Phil Berger, the president pro tem of the state Senate and leader of Republicans, should have better things to do than continue his crusade against same-sex marriage with legislation that is likely unconstitutional.
The bill, which Gov. Pat McCrory thankfully says he will veto, is a monument to prejudice. It would allow magistrates and registers of deeds to decline to participate in a same-sex marriage if such a union is contrary to their personal religious beliefs. This, despite their duty to do their jobs without discrimination.
Further, the U.S. Supreme Court is expected to rule on the constitutionality of gay marriage within weeks or months, and if lower court rulings – including those that made same-sex marriage legal in North Carolina – are any indication, the high court may well affirm it.
It is an issue whose time has come and gone.
State Rep. Susan Fisher, an Asheville Democrat, had another point to make in debate. She said, “Our focus here should be on jobs and education. This bill says that some people’s rights matter and other people’s rights don’t matter. This bill does not create jobs. In fact, it’s a job killer.”
Precisely. Even if Republicans are personally vehement in their opposition to gay marriage and want to pretend the U.S. Constitution doesn’t exist, they should at least understand that the big, high-tech firms the state presumably wants to attract aren’t going to go anywhere their employees might face discrimination.
And discrimination is exactly what this bill is about. Magistrates and registers of deeds who handle marriage licenses are public employees and aren’t allowed to pick and choose when and for whom they’ll perform their duties. Singling out this one duty for exemption, in a maneuver clearly targeted to deny gay people the legal right to marry, is outrageous.
And McCrory, if his veto stands, is saving the state money instead of trying to defend the indefensible.
The governor said in a news release: “Whether it is the president, governor, mayor, a law enforcement officer, or magistrate, no public official who voluntarily swears to support and defend the Constitution and to discharge all duties of their office should be exempt from upholding that oath; therefore, I will veto Senate Bill 2.”
Grasping at straws
Defenders of this legislation say it’s not discriminatory because gay people could find someone else to marry them even if some magistrates wouldn’t perform the ceremony, but they are grasping at straws. The Senate leader may put his own ideology ahead of the law, but he’s doing his colleagues (including House Speaker Tim Moore, who backed the bill) no favor in asking them to join him.
The governor has stood up and stood tall here, and he may not be overridden, as the vote was closer in the House than leaders anticipated. But regardless of whether GOP legislators are silly enough to keep pushing this bill, the governor has done the right thing, though even now Berger and his mates are likely plotting their revenge.
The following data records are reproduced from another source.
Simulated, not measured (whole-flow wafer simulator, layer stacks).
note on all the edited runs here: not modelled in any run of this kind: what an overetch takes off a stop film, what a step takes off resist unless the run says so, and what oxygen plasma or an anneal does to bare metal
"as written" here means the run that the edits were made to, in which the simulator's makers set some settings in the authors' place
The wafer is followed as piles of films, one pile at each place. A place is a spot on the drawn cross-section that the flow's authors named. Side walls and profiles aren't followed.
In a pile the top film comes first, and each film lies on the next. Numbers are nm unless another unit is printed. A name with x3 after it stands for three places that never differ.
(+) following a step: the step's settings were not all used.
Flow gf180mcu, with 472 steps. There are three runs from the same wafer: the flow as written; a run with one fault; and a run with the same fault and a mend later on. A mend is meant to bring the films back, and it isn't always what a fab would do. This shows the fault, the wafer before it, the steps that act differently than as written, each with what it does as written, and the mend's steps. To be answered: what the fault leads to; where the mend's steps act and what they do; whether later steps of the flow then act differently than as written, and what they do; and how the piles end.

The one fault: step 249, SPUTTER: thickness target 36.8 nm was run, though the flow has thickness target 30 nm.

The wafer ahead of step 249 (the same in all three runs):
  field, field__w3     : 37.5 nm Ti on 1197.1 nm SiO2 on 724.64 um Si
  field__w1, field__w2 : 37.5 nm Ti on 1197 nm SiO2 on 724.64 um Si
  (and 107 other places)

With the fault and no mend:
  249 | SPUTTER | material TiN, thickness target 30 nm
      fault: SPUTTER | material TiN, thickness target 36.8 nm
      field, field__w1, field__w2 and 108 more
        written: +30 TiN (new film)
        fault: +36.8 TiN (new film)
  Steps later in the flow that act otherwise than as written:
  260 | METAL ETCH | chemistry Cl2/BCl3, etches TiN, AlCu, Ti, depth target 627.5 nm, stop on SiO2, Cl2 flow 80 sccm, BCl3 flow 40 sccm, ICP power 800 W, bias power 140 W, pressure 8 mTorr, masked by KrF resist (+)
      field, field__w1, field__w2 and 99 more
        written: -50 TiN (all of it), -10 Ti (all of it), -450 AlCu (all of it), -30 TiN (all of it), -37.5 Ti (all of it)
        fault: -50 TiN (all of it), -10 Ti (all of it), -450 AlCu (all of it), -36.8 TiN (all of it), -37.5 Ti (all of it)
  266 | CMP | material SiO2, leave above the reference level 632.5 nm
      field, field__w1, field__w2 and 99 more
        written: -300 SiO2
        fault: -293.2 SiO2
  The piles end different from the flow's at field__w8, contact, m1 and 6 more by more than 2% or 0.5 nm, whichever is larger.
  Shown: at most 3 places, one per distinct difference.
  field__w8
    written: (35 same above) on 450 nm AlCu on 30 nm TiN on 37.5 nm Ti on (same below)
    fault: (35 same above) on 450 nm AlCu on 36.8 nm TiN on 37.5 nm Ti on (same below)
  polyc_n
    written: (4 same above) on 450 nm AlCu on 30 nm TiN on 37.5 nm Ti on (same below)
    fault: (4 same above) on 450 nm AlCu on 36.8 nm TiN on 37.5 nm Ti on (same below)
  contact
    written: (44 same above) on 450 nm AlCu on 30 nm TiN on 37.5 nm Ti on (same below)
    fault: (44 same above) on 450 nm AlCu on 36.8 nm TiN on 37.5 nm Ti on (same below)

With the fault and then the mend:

What nonsense. If the measure should rise again, let Moore and Berger explain to corporate CEOs considering North Carolina as the location of a new headquarters, other offices or a plant why North Carolina has a law that allows public employees to engage in discrimination. That’s assuming the heads of companies will even come to the state to look around or talk to them.
How many more misadventures will Berger lead in deference to an ideological agenda that’s been outrun by common sense and enlightenment? Alas, there’s no telling.